This exercise helped identify the inner workings of a space that embraced risk within its given site. This imaginary space embraces risk by flooding itself on purpose, forcing people of different backgrounds and religions into the same focal point, and leaving itself open and vulnerable to the outside world.

The project brief outlined our site as an existing building that neighbored the Hudson Yards development. Our initial site research included defining which kinds of risks specifically affected the design and placement of architecture in the area. The three main areas of risks we found were environmental, financial, and terroristic. We expressed these findings through an abstract site model depicting a red flood and molten buildings. In its reflection, a Utopian version of itself where all risks are out of site and out of mind. This was the first time we realized the disconnect between the real world and the risk world.

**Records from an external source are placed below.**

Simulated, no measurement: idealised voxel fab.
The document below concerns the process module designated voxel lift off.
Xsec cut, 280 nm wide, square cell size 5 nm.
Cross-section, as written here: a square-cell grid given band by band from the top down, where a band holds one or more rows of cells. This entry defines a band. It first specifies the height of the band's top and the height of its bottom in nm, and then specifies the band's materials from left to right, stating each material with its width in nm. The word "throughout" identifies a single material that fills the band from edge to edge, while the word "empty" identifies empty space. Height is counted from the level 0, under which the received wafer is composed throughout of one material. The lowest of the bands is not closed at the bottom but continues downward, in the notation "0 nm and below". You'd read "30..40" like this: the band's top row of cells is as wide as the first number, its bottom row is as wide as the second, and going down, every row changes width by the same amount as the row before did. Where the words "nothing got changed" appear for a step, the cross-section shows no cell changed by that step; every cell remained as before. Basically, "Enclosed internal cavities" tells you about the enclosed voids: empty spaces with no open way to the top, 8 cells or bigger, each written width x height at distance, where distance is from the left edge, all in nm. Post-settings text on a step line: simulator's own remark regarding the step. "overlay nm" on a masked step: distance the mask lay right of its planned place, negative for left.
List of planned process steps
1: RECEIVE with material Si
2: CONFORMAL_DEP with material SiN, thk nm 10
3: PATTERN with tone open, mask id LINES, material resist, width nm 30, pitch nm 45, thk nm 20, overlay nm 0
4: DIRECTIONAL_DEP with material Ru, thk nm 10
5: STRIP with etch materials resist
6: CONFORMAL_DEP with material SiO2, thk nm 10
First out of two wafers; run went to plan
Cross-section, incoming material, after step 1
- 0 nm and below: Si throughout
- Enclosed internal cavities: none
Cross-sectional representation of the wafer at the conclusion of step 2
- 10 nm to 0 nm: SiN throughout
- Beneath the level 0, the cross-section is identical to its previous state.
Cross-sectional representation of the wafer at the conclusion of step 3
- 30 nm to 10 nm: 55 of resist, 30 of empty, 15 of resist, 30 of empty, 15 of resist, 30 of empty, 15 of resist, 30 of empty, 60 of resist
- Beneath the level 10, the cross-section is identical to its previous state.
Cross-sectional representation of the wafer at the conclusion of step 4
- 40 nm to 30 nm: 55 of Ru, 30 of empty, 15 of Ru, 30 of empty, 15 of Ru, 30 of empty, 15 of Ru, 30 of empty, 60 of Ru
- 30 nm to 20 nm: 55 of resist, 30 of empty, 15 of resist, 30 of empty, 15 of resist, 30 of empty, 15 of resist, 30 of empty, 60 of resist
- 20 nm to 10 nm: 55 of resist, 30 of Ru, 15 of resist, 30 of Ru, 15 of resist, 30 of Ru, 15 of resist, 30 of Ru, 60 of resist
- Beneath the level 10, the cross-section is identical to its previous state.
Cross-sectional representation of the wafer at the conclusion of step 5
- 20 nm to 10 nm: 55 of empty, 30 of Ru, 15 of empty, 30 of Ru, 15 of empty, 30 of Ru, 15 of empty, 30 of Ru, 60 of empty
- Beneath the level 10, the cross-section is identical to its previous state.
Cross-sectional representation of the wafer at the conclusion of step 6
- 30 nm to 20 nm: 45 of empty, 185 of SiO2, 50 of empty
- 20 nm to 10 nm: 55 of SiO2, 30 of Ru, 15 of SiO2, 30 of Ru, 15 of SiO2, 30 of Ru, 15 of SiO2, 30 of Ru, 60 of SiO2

Using the spatial concepts found in the inner world and previous research we began redefining the form and shape of the existing building we were tasked with re-inhabiting. We did so by 3D modeling our ideas, laser cutting their profiles to build models, and then slicing them in half with a band saw to better understand their sectional qualities. Through this process of iteration, we arrived at a final massing design that embodied a variety of spaces we found necessary to the concept.

Void Diagram


Neighborhood Axon




The identity of the Hudson Yards development and the surrounding area is deeply defined by the way it mitigates risk. It’s initial investment came as a response to the 2008 world financial crisis. Super rich investors from around the globe came together looking for a safe place to put their money. They used private real estate investment as a means to limit the risk of losing their money in the recession. Over time, the area has been defined by many other responses to outside dangers. Today, one of the biggest risks associated with living and working in New York City and Manhattan is the rising sea level due to climate change. The Hudson Yards development found its way to suppressing this looming hazard by building itself on top of pre-existing train tracks beneath it. Flood simulation studies show the vast majority of buildings in the development will be able to elude the rising water because most of it will flow beneath them. The events of 9/11 changed the way the world used security and surveillance in no place more than New York City. Hudson Yards uses front desks, lobbies, and pay walls to separate their occupants from the dangers that terrorism poses.
We centered our research around literature like A Risk Society by Ulrich Bech and Designing Risk by Jonathan Massey. From these readings, we found that responses to risk often create barriers (both physical and metaphysical) that split an individual’s perception of the world in which they live into two pieces. Reality and a false understanding of the real world. The world which they risk to live in is forgotten or perceived as being impossible or unlikely. This barrier is usually implemented by the use of money. We argue that the real risk of something can never truly be quantified and that barriers created by risk mitigation serve as dampers on the potential outcomes of situations that involve someone taking a risk. As our research on the topic concluded, we began to view risk as something that has the ability to yield a reaction that decides the best, worst, and every other possible outcome of a given situation in the context.
Given this understanding, we set out to find the true potential of a residential space in the Hudson Yards area by designing a space that embodied the potential of the area. We knew that the only way we could do so would be by fully embracing and accepting relevant risks that pertained to the project. The main risk which we focused our design around was something we define as social combustion. We placed socially and financially diverse people in a single place with minimal privacy from each other or the outside world. An obvious potential outcome of this decision would be conflict rising between people because of their differences and anxieties related to the risks they each pose to each other. The equal and opposite outcome of this situation is a strengthened community that takes advantage of its diversity to better itself as a whole and is brought together by common experiences. A community that is freed from the social barriers created by risk mitigation techniques that is able to return itself to the freedoms of a more disordered and less rule stringent environment.